From 1973 till today, I have continuously collected music in ‘music video’ format, in addition to other formats like LP records, C-Cassettes, and later CDs, MP3s etc. Still today I carry on my smartphones a collection of music videos. I still like the music and artform format. I would later also turn this into a semi-professional endeavour, evolving my DJ gigs to eventually mixed DJ and VJ (Video Jockey) gigs, where I also played dance music videos, mixed in with songs from record/CDs. The last time I DJ’s with videos was in 1997 at the age of 37. But it started with David Bowie’s The Jean Genie in 1973. For 43 years I have collected music videos. Bowie’s was the first in my collection, probably the first of any consumer who ever collected music videos as a hobby.
And Bowie clearly invested in this new artistic opportunity. He put a lot of effort into his early videos, when most artists tried to recreate a ‘concert-like’ feeling to their videos. There is no real ‘inventor’ of the music video, as one artist who started it. By the time MTV launched with their famous first video (The Bugles doing Video Killed the Radio Star) the format already existed. But I, as a serious music video collector haha, would say the three early pioneers of roughly as much contribution to the young artform were Bowie, Abba and Queen. By the time Duran Duran came along and somewhat took the experience to new levels, the basic idea was invented, that you don’t try to pretend to perform on stage, and you should not just be lipsynching the whole song pretending to play your guitar, you can act various short stories within the music video format like little 3 minute movies. And you can see the clear difference in the above two clips, how much Alice Cooper is just on the stage, but Bowie took the camera also to the street doing his little hand gestures and tomfoolery with the camera not just singing. By the time MTV was looking for greatest music videos ever made, several Bowie videos were always ranked highly, with his 1980 video for Ashes to Ashes considered one of the greatest of that era.

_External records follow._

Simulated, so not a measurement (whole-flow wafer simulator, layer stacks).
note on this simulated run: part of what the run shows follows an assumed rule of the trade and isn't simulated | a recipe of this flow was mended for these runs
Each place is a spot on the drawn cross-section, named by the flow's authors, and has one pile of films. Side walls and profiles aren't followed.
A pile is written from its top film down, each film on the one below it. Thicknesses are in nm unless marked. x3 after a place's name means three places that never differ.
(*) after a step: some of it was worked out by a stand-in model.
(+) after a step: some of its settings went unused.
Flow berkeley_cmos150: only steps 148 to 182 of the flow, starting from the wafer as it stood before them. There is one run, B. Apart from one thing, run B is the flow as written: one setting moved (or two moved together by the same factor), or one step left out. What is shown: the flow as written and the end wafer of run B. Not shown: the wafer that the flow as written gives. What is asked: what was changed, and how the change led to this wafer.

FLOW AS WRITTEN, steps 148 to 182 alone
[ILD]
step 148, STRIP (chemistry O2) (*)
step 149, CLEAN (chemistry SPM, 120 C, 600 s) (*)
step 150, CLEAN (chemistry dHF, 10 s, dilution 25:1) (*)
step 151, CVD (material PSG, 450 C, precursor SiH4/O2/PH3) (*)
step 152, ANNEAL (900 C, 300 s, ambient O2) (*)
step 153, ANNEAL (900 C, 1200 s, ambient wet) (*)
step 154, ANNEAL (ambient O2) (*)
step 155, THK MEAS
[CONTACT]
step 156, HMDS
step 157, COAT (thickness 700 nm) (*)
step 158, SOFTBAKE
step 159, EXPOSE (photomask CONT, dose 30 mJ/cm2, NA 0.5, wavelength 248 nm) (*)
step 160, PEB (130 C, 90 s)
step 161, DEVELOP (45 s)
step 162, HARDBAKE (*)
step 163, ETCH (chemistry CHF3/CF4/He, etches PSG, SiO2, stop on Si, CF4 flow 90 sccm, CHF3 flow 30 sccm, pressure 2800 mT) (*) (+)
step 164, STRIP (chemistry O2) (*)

Do you remember a guy that's been
In such an early song
I've heard a rumour from Ground Control
Oh no, don't say it's true
They got a message from the Action Man
"I'm happy. Hope you're happy, too.
I've loved. All I've needed: love.
Sordid details following."
So then when videotapes got a lot cheaper (and I had moved on to VHS) in 1983 I decided it was time to expand my collection of just collecting (many tapes of) music videos and I decided I needed to create the 'ultimate best music videos' tape, to show random visitors, and not necessarily dance-related music vids. The first song I recorded to that tape was.. Ashes to Ashes. Duran Duran's Hungry Like the Wolf came next. So these were now the first time I invested videotape to have DUPLICATES of some of the 'absolute best' videos and yes, David deserved his place to start that collection too.
FIRST ALBUM
(I always laughed to myself singing that line, 'I'm heavy, hope you're heavy too') So Bowie launched me to a bizarre new hobby nobody else had, or ok, he happened to be the first artist featured in that first TV show broadcast in Finland when we just had received the brand new VCR and I had barely learned how to operate it (BTW it had no remote control, you had to sit next to the VCR to press the heavy buttons to start the machine or stop it. There was no pause in the first Philips VCR unit). And then I immediately also experienced that powerful reaction so many early ‘victims’ of music videos had, you had to go listen to the artist, the album(s) and buy the music. I would now go to the record stores and listen to music albums including several by Bowie and Alice Cooper etc. Then as a very broke 14 year old, I would save money in 1974 to buy my first album, the freshly released Diamond Dogs by David Bowie. Note, Bowie was even at this time not my favorite artist. It was still The Sweet. But Bowie’s ALBUMS were far better in total, than those by The Sweet who were only good at making a hit pop single and then did crappy albums (of which I later bought several, regardless, in fact The Sweet’s Desolation Boulevard was my second album I bought but I ended up buying many more Bowie albums). So Bowie was again there, when I started my music collection also as a paid hobby.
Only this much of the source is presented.